The restaurant is open for both lunch and dinner, and is a relatively small, but comfortable spot. The bright colors and designs on the walls are aesthetically pleasing, and include a map to give you a better idea of the geography of Moldova. Artur was a gracious host, personable and knowledgeable, and it was a pleasure to dine with him and learn more about Moldovan cuisine. Though I've previously enjoyed Moldovan wines, I'd never before had their cuisine so this was a welcome experience.
The Dinner Menu has a compact range of diverse choices, including: Appetizers (5 choices, $7.95-$11.45), such as CLĂTITE CU GĂINĂ ȘI CIUPERCI (Chicken and mushrooms crepes) and FASOLIȚĂ (Bean paste with caramelized onions); Soup & Salad ($6.45-$8.95), such as ZEAMĂ (Heart warming chicken soup with homemade noodles) and SALATĂ DE VARZĂ (Fresh cabbage salad with scallions, parsley and olive oil); Placinte La Tiger (5 choices, $7.95-$8.95), a traditional pan-fried pie with various fillings); Entrees (3 choices $16.45-$17.95), such as FRIPTURĂ DE GĂINĂ (Roasted chicken, stewed in broth with onions and garlic, served with pickled vegetables and traditional polenta with feta cheese and sour cream on the side); and Chef's Specials, (3 choices $18.95-$24.95), such as CÂRNĂCIORI DE GĂINĂ (Grilled chicken sausages, served with fresh cabbage salad, baked potato topped with sour cream and scallions, pickles and home made hot sauce on the side); Sides (5 choices at $5.45-$8.95), such as CARTOFI ȚĂRĂNEȘTI (Country style pan fried potatoes with onions and herb); and Desserts (2 choices at $8.95-$9.45).
Though the full menu is also available for Lunch, there is a Lunch Special ($10.95) which includes: Soup or Salad, plus a Side & Entree or a Pie, with a nonalcoholic drink.

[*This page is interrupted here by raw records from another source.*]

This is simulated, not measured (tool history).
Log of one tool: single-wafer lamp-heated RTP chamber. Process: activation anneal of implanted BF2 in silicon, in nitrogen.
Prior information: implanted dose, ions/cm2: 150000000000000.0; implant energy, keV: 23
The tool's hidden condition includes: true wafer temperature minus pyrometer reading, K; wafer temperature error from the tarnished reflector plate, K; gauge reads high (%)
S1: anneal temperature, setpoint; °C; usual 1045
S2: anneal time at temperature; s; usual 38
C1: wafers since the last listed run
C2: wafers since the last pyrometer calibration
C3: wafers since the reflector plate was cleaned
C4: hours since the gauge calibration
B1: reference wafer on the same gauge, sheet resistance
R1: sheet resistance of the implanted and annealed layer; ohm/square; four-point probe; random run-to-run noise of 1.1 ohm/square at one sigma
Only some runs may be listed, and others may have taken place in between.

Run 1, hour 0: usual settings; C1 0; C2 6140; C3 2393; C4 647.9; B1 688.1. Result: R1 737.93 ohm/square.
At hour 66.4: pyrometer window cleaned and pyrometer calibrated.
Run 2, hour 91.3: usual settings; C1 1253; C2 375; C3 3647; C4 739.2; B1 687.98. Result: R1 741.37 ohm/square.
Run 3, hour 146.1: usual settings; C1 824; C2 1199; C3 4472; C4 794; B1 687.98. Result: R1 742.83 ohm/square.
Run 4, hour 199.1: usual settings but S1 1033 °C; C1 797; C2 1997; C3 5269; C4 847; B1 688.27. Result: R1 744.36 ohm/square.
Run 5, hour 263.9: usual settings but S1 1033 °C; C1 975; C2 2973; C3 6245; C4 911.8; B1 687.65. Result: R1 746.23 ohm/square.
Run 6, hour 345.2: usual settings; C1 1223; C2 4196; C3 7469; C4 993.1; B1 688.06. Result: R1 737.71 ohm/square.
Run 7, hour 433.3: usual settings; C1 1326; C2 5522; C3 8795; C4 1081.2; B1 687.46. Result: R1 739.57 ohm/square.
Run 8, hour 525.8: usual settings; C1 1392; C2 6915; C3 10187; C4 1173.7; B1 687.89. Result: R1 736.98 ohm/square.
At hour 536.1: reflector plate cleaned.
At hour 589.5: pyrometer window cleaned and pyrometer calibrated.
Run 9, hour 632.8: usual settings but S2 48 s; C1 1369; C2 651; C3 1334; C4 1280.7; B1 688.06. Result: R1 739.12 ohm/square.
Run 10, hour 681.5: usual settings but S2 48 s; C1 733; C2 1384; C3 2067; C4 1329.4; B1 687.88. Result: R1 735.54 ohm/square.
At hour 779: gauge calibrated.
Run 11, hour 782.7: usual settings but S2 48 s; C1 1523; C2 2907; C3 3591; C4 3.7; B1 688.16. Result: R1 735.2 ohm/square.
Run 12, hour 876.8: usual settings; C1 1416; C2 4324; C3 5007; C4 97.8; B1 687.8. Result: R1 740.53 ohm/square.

The first dish was the SARMALE ($16.45), cabbage and grape leaves, stuffed with rice, chicken, tomatoes, carrots, fried onions and herbs, and served with sour cream. Please note that the above Sarmale was only made with grape leaves and not cabbage. The rice plays the prominent role in this dish, and with the chicken it is a very traditional and inexpensive Moldovan dish, especially prepared by the women in the household, and they are always served at Moldovan parties. These were delicious, with a slight crunch to the grape leaves and plenty of flavorful filling, with lots of rice and finely chopped chicken and veggies. They make for a tasty snack and pair well with white wine.
The Moldova Restaurant is unique and interesting, with plenty of diverse and delicious food. Much of it is comfort food, sure to please your palate and belly. The welcoming vibe of the spot is also a compelling reason to visit. Plus, the fact they carry Moldovan wine makes a visit more of a total Moldovan experience. Kudos to Artur and Sandra Andronic for opening this restaurant, indicative of their passion for Moldova. I strongly encourage my readers to check out the Moldova Restaurant for lunch or dinner.